Question

The radius of a right circular cylinder is given by √(t+6) and its height is 1/6√t , where t is time in seconds and the dimensions are in inches. Find the rate of change of the volume of the cylinder, V, with respect to time.(Volume(V) of a cylinder with a circular base area (A) and hight (h) is given by V=Ah).

Answer 1

Answer:

The rate change of volume of the cylinder is $\frac{\pi}{4} ( \sqrt t+\frac2{ \sqrt t})$ cubic inch per second.

Step-by-step explanation:

Given that the radius of right circular cylinder is $\sqrt{(t+6)}$  and its height is $\frac16 \sqrt t$ where t is time in second and the dimension are inches.

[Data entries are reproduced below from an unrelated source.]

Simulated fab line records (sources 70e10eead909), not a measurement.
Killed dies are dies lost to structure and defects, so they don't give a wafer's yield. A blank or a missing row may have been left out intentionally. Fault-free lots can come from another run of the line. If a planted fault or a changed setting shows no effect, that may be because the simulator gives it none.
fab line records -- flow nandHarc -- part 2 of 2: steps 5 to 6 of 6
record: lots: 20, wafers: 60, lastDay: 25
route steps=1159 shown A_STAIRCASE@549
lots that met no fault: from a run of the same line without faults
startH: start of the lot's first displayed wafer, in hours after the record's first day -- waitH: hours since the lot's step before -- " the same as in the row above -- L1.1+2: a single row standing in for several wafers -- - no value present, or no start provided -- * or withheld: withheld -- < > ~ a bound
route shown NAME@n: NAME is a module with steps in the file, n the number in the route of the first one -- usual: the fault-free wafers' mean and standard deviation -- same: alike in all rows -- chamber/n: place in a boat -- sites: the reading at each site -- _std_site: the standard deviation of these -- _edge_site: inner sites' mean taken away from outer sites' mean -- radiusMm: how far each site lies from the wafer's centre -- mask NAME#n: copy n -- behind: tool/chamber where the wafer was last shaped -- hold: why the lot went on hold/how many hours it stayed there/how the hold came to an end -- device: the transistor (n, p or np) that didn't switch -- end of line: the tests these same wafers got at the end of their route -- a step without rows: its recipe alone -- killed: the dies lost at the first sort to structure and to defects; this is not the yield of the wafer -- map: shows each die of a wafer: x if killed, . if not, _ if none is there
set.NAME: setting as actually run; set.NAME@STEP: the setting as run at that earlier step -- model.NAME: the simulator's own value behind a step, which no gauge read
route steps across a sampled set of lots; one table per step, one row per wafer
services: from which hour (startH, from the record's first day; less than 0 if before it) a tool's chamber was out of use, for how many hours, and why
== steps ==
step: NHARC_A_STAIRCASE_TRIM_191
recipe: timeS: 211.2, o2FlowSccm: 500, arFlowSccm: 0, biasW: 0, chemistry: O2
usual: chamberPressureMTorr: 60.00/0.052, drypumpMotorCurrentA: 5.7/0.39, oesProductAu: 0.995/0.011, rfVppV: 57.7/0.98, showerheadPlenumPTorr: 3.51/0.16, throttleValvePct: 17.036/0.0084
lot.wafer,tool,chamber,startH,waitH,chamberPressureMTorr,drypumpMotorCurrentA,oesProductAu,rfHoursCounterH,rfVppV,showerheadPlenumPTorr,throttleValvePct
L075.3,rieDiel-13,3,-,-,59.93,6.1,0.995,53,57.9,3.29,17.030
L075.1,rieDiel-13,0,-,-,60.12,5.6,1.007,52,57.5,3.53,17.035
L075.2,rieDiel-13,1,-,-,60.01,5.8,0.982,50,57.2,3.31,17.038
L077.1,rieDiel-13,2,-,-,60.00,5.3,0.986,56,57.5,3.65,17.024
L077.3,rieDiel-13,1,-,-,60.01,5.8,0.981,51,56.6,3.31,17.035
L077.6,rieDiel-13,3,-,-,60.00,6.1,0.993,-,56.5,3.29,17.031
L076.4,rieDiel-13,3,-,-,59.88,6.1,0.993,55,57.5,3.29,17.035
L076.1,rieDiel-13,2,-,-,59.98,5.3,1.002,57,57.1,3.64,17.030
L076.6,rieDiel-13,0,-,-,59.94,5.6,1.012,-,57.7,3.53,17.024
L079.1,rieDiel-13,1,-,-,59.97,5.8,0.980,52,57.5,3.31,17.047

$\therefore r = \sqrt{(t+6)}$

The base area of the cylinder is A= $\pi r^2$

                                                        $=\pi (\sqrt{t+6})^2$

                                                       $= \pi (t+6)$

$\therefore A= \pi(t+6)$

Differentiating with respect to t

$\frac{dA}{dt}=\pi$

$\therefore h=\frac16\sqrt t$

Differentiating with respect to t

$\frac{dh}{dt}=\frac16 \times \frac12(t)^{\frac12-1}$

$\Rightarrow \frac{dh}{dt}=\frac1{12} (t)^{-\frac12}$

The volume of cylinder is V= Ah

∴V= Ah

Differentiating with respect to t

$\frac{dV}{dt}=A\frac{dh}{dt}+h\frac{dA}{dt}$

    $=\pi (t+6). \frac1{12}t^{-\frac12} +\frac16\sqrt t . \pi$

   $=\pi. \frac1{12}.t^{\frac12}+\pi . 6.\frac1{12} t^{-\frac12} +\pi\frac16 \sqrt t$

   $=\frac{\pi}{4} ( \sqrt t+\frac2{ \sqrt t})$

The rate change of volume of the cylinder is $\frac{\pi}{4} ( \sqrt t+\frac2{ \sqrt t})$ cubic inch per second.